How powerful are words? The world was created with one

The art and science of psychotherapy is based on the power of words. Words are the tools of the trade; they’re the transmitters as well as the building blocks of healing, growth, and transformative change. “Sticks and stones may break my bones but words will never harm me”? No psychologist can agree with that!

Across the Muslim world, “sticks and stones” have been the response that followed an Egyptian television personality’s featuring a YouTube video clip that mocked the prophet Mohammed. The violence was accompanied by demands for U.S. government suppression of material that insults Islam.

We have seen this all before before: murderous rage followed the publication of cartoons in an obscure Danish newspaper, Salman Rushdie forced into hiding for years when his life was threatened by a fatwa for his novel, Satanic Verses. Rampaging mobs send the bloody message: words are powerful and threatening.

The notion that words can threaten a society (or a soul) is not unique to Islam. Judaism, and Christianity, as well as Islam, have strong injunctions against blasphemy. Religious texts affirm that God and leadership are to be spoken of only with the greatest respect and reverence, or dire consequences, in this world and in the next, will ensue. These religious laws testify to a truth that words are indeed powerful. To my knowledge, however, no modern Jewish or Christian country has criminalized blasphemy. Yet.

Over the past 10+ years, the 57 member Organization of Islamic Cooperation (OIC) has sponsored and tried to pass a U.N. resolution calling on countries to criminalize “defamation of religion.” At first glance the phrase seems bland and politically correct, but last year the Pew Research Center looked at what really happens in countries with blasphemy laws. The report, “Rising Restrictions on Religion” noted that laws against “blasphemy, apostasy, and defamation of religion” in practice are used to punish religious minorities whose unorthodox views are seen as threatening religious harmony in the country.

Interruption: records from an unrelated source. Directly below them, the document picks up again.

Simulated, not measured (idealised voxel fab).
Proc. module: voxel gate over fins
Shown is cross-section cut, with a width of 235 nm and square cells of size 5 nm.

And it is certainly the case that countries “outraged” by the offensive YouTube clip, are not inhibited in any way from expressing hostility towards other religions and cultures. Sermons, television entertainment, and school textbooks are replete with materials that demonize those others, inciting their population against them. Memri.org is a website that translates and aggregates articles, cartoons, and video from the Middle East and South Asia, and makes them accessible to the non-Arabic-speaking world. Check it out and you’ll find that much of the material is vile (see, for example, the Tom Lantos Archives on Anti-Semitism and Holocaust Denial on that site), but some are hopeful. Just today, an article was posted with the encouraging headline “Harsh Self-Criticism In Arab World Over Violent Reactions To Anti-Islamic Film.”

In the drama of psychotherapy, self-examination is often the first step toward change. Perhaps this time it will be true for the troubled regions of the world, as well.